Duke Energy Florida residential ratepayers will not have to pay about $75 a year each in surcharges to restore power and cover damages the utility absorbed during Hurricane Michael’s Category 5 romp across the Panhandle last October.
The Florida Public Service Commission [PSC] Tuesday agreed to allow Duke to use $223.5 million in savings from the 2017 Tax Cuts & Jobs Act to bolster its depleted storm reserve, following precedents set in similar agreements with Florida Power & Light [FPL] and Tampa Electric Co. over Hurricane Irma damages.

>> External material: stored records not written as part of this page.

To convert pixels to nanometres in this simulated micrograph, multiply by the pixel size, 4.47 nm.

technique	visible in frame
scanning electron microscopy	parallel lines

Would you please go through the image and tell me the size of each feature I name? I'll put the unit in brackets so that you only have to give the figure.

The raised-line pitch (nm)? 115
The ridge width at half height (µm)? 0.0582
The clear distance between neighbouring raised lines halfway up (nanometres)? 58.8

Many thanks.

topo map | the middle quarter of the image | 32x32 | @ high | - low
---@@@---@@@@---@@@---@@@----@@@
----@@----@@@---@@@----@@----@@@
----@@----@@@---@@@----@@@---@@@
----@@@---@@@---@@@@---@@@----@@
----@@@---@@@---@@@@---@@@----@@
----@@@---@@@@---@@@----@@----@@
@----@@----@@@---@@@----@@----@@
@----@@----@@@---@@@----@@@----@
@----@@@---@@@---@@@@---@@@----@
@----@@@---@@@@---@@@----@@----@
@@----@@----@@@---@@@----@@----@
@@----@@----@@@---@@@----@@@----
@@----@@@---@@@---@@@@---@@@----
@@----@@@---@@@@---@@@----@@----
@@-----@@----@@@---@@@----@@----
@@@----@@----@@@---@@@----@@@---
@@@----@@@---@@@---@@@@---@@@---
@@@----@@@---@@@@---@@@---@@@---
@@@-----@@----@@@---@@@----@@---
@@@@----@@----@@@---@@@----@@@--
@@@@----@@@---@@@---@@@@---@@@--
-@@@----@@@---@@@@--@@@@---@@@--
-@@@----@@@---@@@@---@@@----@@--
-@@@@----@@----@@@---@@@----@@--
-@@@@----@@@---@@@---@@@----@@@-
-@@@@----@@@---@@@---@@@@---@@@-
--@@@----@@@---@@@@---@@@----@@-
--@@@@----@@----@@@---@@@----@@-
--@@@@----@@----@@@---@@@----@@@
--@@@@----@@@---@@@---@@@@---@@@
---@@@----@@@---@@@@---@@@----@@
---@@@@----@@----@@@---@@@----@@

Duke, which provides electricity to approximately 1.8 million residential, commercial and industrial customers across central and north Florida, said it needed more than 5,500 out-of-state workers and suffered more than $200 million in damages in Michael’s wake.
Had the PSC, the state commission which regulates utilities, not allowed Duke to “repurpose” savings from federal tax reform – which lowered corporate income tax rates from 35 to 21 percent – residential utility customers would have paid an additional $6.95 per 1,000 kWh of electricity on a typical monthly bill.
According to the U.S. Energy Information Administration, the average U.S. residential customer uses approximately 909 kWh per month of energy, or around 10,909 kWh per year. This would have amounted to about $76.45 a year for the “average” residential ratepayer.
“Ratepayers are getting a tremendous benefit here from the tax savings,” PSC Commissioner Julie Brown said, thanking the Charlotte, N.C.-based utility giant for its “collaboration” with state officials in documenting damages, costs and “repurposing” offer.
PSC’s Tuesday agenda originally included a review of FPL’s – Florida’s largest utility with more than 5 million customer accounts – costs to restore power after Hurricane Irma.
In May, the PSC agreed to allow FPL to keep $772 million in “windfall” tax savings to cover the $1.3 billion it says it spent to restore power following Hurricane Irma.
The ruling was opposed by the Florida Office of Public Counsel [OPC], Florida Retail Federation [FRF] and Florida Industrial Power Users [FIPUG], which had petitioned the PSC to enforce its own policy requiring utilities to share savings from 2017 tax reform.
The commission – against the advice of its staff, which recommended FPL deduct Irma costs but pass tax savings onto ratepayers – ruled FPL can use the money to replenish a reserve account used to pay for Hurricane Irma’s costs, which it estimated at $1.3 billion.
The OPC, which represents state ratepayers before the PSC, prevailed on the commission to require FPL to provide in greater detail its costs related to Irma, which stormed across a wide swath of the state in September 2017.
But on June 6, FPL and the OPC jointly filed a proposed settlement with the PSC.
“The agreement fairly and reasonably balances the interests of FPL’s customers and FPL,” FPL and the OPC said in a motion asking the PSC to approve the settlement.
“Approving the agreement is consistent with the commission’s long-standing policy of encouraging the settlement of contested proceedings in a manner that benefits the customers of utilities subject to the commission’s regulatory jurisdiction,” the motion reads.
“Accordingly,” it continues, “OPC and FPL submit that the agreement is in the public interest, and respectfully request that the commission review and approve the agreement in its entirety and without modification.”
The FRF and FIPUG, however, declined to sign off on the agreement without a hearing before the PSC.
Earlier this month, the PSC issued an order accommodating them, rescheduling the hearing for July 9.
“Due process requires that both FRF and FIPUG be given an adequate opportunity to review the settlement prior to taking a position on it,” the order said.
FPL maintains it used money from a reserve to pay Irma restoration costs and needs the tax savings to replenish its reserve. Replacing the expended reserve with the tax “windfall” will mean customers won’t have to pay for Irma recovery costs, FPL said.